Git Product home page Git Product logo

dbms-udiddit-redesign-migration's Introduction

Udiddit, a social news aggregator

Introduction

I've finished the Nonodegree Program: SQL at Udacity and this project was a part of my program study.

Introduction

Udiddit, a social news aggregation, web content rating, and discussion website, is currently using a risky and unreliable Postgres database schema to store the forum posts, discussions, and votes made by their users about different topics.

The schema allows posts to be created by registered users on certain topics, and can include a URL or a text content. It also allows registered users to cast an upvote (like) or downvote (dislike) for any forum post that has been created. In addition to this, the schema also allows registered users to add comments on posts.

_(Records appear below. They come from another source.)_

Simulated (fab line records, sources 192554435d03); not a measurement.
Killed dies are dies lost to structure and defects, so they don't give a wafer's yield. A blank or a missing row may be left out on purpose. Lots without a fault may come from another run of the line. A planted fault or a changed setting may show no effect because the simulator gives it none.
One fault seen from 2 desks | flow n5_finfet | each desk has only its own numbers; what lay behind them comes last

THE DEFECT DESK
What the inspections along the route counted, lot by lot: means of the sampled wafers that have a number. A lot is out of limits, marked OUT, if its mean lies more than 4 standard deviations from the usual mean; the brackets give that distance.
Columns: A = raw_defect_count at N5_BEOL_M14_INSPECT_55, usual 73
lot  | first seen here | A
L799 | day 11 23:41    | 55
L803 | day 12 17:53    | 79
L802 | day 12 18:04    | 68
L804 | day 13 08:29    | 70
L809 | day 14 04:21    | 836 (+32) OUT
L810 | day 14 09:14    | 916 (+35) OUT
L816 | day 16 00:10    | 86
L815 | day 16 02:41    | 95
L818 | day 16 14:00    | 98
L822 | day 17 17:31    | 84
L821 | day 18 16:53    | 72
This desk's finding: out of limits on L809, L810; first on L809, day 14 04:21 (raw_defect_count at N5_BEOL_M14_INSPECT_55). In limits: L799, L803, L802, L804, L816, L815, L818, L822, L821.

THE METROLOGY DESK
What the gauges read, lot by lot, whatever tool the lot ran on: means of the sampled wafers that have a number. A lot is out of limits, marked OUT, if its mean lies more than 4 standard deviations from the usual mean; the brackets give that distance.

Here is the DDL used to create the schema:

CREATE TABLE bad_posts (
	id SERIAL PRIMARY KEY,
	topic VARCHAR(50),
	username VARCHAR(50),
	title VARCHAR(150),
	url VARCHAR(4000) DEFAULT NULL,
	text_content TEXT DEFAULT NULL,
	upvotes TEXT,
	downvotes TEXT
);

CREATE TABLE bad_comments (
	id SERIAL PRIMARY KEY,
	username VARCHAR(50),
	post_id BIGINT,
	text_content TEXT
);

Part I: Investigate the existing schema

As a first step, this schema was investigated and outlined some specific things that could be improved about this schema.

  1. There is a username column in both bad_comments and bad_posts tables and also usernames have been used in upvotes and downvotes columns in the bad_comments table. User is an independent entity and based on the second normal form, it should be separated, and a new table, users, created separately, then instead of using the username, use the user's ID in the bad_comments table and bad_posts table to decrease disk space consumption and also decrease error probability during data entry.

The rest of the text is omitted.